Taking the Bite Out of the Dog Days
It’s hard to believe we’ve already turned the corner on another summer at Lake James State Park. With plenty of hot, sticky days remaining in the forecast, it’s also hard to believe Nature is already preparing for autumn. August is a time for babies. Those spotted fawns that had remained hidden since they were born back in late May are starting to follow their mothers out into the open. Wild turkey hens have had a good nesting season at the park. Just a few weeks ago there were 19 chicken-sized poults being escorted by three adult hens. The park road through Paddy’s Creek Area remains a fantastic place to see white-tailed deer and wild turkeys, especially if you come in the early morning or as the sun goes down.
Our nesting Eastern bluebirds have had another great year, thanks in large part to the dozen or so birdhouses, erected by Ranger Earl Weaver, on the Paddy’s Creek Area road shoulders. Some of the boxes were used as many as three times during the course of the spring and summer. That equates to a lot of fledgling bluebirds flying around. Plans are in the works to add more boxes before next year’s nesting season begins. Curiously, there has been a flock of more than 50 purple martins hanging around the east side of the swim beach for the better part of a month. They are mostly young birds, fledged somewhere nearby and preparing for their first migration to winter in South America.
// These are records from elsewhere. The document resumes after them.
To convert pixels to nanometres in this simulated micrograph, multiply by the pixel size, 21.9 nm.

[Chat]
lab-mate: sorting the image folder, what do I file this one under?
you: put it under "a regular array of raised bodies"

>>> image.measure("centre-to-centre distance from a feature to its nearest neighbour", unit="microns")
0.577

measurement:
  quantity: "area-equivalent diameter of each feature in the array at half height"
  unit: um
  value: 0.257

The songbirds that nested in the forest along the lake shore are forming up into mixed feeding flocks as they also fuel up for the southern migration. These diverse groupings of colorful warblers, vireos, thrushes and others move together through the woods, keeping close company to better find sources of food and to avoid predators.
The resident Canada geese aren’t having any trouble finding food, especially at the Paddy’s Creek Area swim beach. Some well-intentioned park visitors have a hard time saying no to these tenacious birds, especially the fuzzy goslings, but we encourage everyone to refrain from feeding the geese for sanitary reasons.
Several species of goldenrod and aster are starting to bloom. These and other flowering plants will serve as critical food supplies for the fall migration of monarch butterflies. Monarchs aren’t the only insects that migrate. August is the time to start seeing southbound dragonflies like green darners.
The summer swelter is still upon us here in the Catawba River Basin, but what better way to beat the heat than an early morning nature hike on one of the park’s many trails. See you out there.